The intent of the competition is to bring together a number of the best high school, post-secondary students, apprentices and other training program young people, to showcase each person’s skills and knowledge in skilled trades and technologies in our province. There are two competition categories – secondary (high school students) and post-secondary (Saskatchewan Polytechnic students, apprentices and other training facility students).
The competition provides a venue for youth in our province to compete against other Saskatchewan youth at a skilled trade or technology that they have been working on during the year.
The reason for showcasing each category of competitor is to promote each individual as a possible employee for companies and industries in Saskatchewan and to encourage them to complete their course work or apprenticeship. For high school students the showcasing is to encourage each person to possibly choose their area of skilled trades and technologies training for a future career. This is Saskatchewan’s future workforce!
The Executive Director through the Skills Saskatchewan office makes the decision annually which competition areas they will host competitions in. There are 44 competition areas hosted by the Skills Canada National Organization which each province or territory can choose from. Of these 34 are post-secondary competitions and 29 are secondary competitions. In Saskatchewan we usually host 30 secondary and 28 post-secondary competitions each year.

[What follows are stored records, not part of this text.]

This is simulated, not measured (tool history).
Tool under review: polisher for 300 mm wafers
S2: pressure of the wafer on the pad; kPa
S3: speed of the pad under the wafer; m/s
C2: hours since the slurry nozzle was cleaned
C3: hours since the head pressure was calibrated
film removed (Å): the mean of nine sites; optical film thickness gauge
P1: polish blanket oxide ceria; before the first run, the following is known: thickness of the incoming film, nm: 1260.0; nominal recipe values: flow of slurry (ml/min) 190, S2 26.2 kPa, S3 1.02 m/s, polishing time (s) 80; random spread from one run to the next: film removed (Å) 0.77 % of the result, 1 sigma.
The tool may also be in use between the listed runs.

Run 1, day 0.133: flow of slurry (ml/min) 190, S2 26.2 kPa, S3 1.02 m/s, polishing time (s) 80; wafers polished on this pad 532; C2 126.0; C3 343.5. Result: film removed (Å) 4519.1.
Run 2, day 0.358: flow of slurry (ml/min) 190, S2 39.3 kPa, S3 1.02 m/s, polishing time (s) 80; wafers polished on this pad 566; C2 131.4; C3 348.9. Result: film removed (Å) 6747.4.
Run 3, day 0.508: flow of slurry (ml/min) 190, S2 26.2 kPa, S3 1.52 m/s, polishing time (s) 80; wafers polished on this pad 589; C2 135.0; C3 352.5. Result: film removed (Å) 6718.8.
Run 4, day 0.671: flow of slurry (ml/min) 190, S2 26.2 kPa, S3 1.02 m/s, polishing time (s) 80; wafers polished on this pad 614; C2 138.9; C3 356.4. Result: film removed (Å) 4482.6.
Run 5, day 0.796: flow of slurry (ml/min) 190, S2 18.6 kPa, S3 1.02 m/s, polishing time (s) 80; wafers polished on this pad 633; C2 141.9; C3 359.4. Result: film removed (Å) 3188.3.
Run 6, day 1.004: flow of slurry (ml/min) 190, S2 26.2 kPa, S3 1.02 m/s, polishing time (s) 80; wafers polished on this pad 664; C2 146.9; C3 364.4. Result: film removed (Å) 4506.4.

Once the decision is made on the competitions to be hosted the Executive Director develops a Provincial Technical committee (PTC) to run and organize each competition area. The committee has a Provincial Technical chair and working members. The duties of the PTC are outlined in the Skills Canada Saskatchewan provincial technical manual. The primary duties are to set up and run each competition. They are involved in fundraising for their competition, finding equipment and tools, supplies for the projects and skill presentation, recruit judges and volunteers and any prizes they wish to give away to their winners or all of their competitors.
The technical committee also sets the competition rules, the projects to be designed and completed and the judging criteria.
The competitions are held over one day. They usually run for 5- 7 hours depending upon what the PTC decides is enough time to complete the project assigned for the competition. Some of the competitions have a written component.
Projects are judged using criteria explained in the contest description or at the morning meeting before competition starts. Judges from industry are usually available to judge the completed projects.